A recent Hacker News thread, "Ask HN: Best way to host a website for 500 years?", prompts me to dust off this article that I’ve had sitting in my drafts folder for about four years now and haven’t been able to finish (apart from this offshoot piece, "The 100-year challenge", which is about how hard it is to make anything last over really long time scales). The basic question posed in the thread is this:
Say you wanted to host a personal page that can outlive you and be seen by the children of your grandchildren. Other than asking your progeny to keep paying the hosting bills, is there another way?
The thread devolves into two main categories of comments; either:
- Proposed technical solutions; or:
- Observations that it’s unlikely that anybody is going to care 500 years from now about anything that you wrote.
You can see plenty of evidence in the HN thread that the first category is difficult, whether it be in terms of technology challenges, or setting up durable legal structures, or financially.
As far as the second category goes, just look at the growth of the web:
By any metric you might care to measure (sites, pages, users etc), the amount of "stuff" — and producers of "stuff" — on the internet is growing exponentially. It’s difficult enough to attract attention in the present day; exponential growth makes the odds of producing something that will be considered noteworthy 500 years from today vanishingly small.
But all this is very abstract. I can make this much more concrete by looking at how well I’ve done at preserving data over my own puny lifespan.

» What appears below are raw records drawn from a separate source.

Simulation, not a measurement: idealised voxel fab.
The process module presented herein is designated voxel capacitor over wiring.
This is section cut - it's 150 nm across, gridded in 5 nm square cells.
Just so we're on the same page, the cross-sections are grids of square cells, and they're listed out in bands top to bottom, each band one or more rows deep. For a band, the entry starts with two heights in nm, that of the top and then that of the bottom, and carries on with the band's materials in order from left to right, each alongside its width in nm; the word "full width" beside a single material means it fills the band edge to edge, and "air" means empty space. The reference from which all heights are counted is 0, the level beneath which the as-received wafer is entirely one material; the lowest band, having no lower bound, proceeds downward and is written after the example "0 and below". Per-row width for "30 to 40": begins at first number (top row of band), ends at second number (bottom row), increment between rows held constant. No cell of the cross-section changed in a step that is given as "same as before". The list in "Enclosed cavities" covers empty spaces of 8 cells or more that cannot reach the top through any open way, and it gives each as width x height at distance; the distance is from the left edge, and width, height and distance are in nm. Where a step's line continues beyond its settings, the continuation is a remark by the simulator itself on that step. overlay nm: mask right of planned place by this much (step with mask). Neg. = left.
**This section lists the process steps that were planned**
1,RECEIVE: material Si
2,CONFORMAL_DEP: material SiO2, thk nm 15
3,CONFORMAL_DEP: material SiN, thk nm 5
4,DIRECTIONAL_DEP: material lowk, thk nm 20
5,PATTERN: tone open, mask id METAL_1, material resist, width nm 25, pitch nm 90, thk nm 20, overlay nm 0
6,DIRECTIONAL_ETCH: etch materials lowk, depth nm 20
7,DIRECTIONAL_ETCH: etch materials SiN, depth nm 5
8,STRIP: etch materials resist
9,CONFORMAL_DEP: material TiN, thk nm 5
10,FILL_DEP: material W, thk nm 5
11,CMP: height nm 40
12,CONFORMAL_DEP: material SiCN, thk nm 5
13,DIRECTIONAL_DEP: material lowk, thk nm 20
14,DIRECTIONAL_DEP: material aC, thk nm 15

- First up, on technical difficulty: I’ve tried hard to keep all the email I ever sent or received, and failed impressively, despite being obsessive about backups; through numerous lossy migrations between applications, providers, hosts, the oldest emails I can find date back about 15 years — this means I’ve straight up lost my first 10 or so years of email.
- Second, on noteworthiness: You would think I’d be interested in my own photos, but the sad truth is that even a "modestly sized" collection like mine (43.5K photos) is lethargy-inducingly large; I occasionally dig back through it looking for specific things, but computer-assisted search still ain’t that great despite our advances in machine learning — it’s hard for me to imagine my heirs having enough interest to trawl through all this stuff, with all the other stuff that will be competing for their attention in the future.
All of this leads me to conclude that while it is a fun intellectual exercise to think about how to make one’s data as durable as possible, one shouldn’t be deceived about any of this stuff having transcendental significance: none of this really matters enough to warrant making anything but a "reasonable best effort" at keeping things preserved, and one that doesn’t distract us too much as we head outside to go and smell the roses.